AintItCoolNews has an interesting news report/editorial on some recent changes that the Academy of Motion Picture Arts and Sciences have made to the rules regarding the eligibility of documentary films for possible Academy Award consideration.
Among the new rules include stipulations that feature-length documentaries must now screen for at least seven days in 14 markets across ten states as well as stronger restrictions on the format of any documentary shot digitally as oppossed to on film.
What does this mean for the smaller filmmaker?
Well, as AICN’s Elston Gunn reports, “smaller budgeted documentary features will be the ones to suffer. You could shoot the greatest documentary of all time for $100 on mini-DV and you’re still going to have to jump through fiery hoops or pay a hefty price to get the Oscars to consider thinking about at least putting it on their nominee shortlist.”
To me this looks like yet another attempt by the motion picture industry to limit the exposure, and ultimately the profitablity, of any smaller film produced outside of the traditional studio structure. Kirby Dick’s excellent documentary This Film Is Not Yet Rated makes the compelling case that smaller, independent films are given ratings harsher than their big studio counterparts and thus limiting their potential business.
Until the rules change, documentaries were only required to have a one week run in either New York City or Los Angeles to qualify for Oscar consideration, a relatively easy thing to arrange for an independent silmmaker or small distributor. However, their problems are now multiplied in having to secure at least 14 venues in ten states to screen their films in order to be considered for the Academy Award ballot.

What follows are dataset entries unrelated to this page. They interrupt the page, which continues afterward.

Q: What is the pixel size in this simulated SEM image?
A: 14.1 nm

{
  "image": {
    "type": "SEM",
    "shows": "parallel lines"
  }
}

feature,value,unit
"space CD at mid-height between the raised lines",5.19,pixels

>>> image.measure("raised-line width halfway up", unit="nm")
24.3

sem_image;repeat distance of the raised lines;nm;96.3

Even appearing on the nominations list gives a small film a boast in additional bookings and DVDs sales, and may very well be the thing that helps a small project break even or turn a slight profit. Appearantly, though, the Academy doesn’t see it’s mission so much as to encourage the advancement of all motion picture arts and sciences. Instead it seems to be, much like the Motion Picture Association of America, more interested in protecting the interests of the major Hollywood studios and their corporate bottom lines.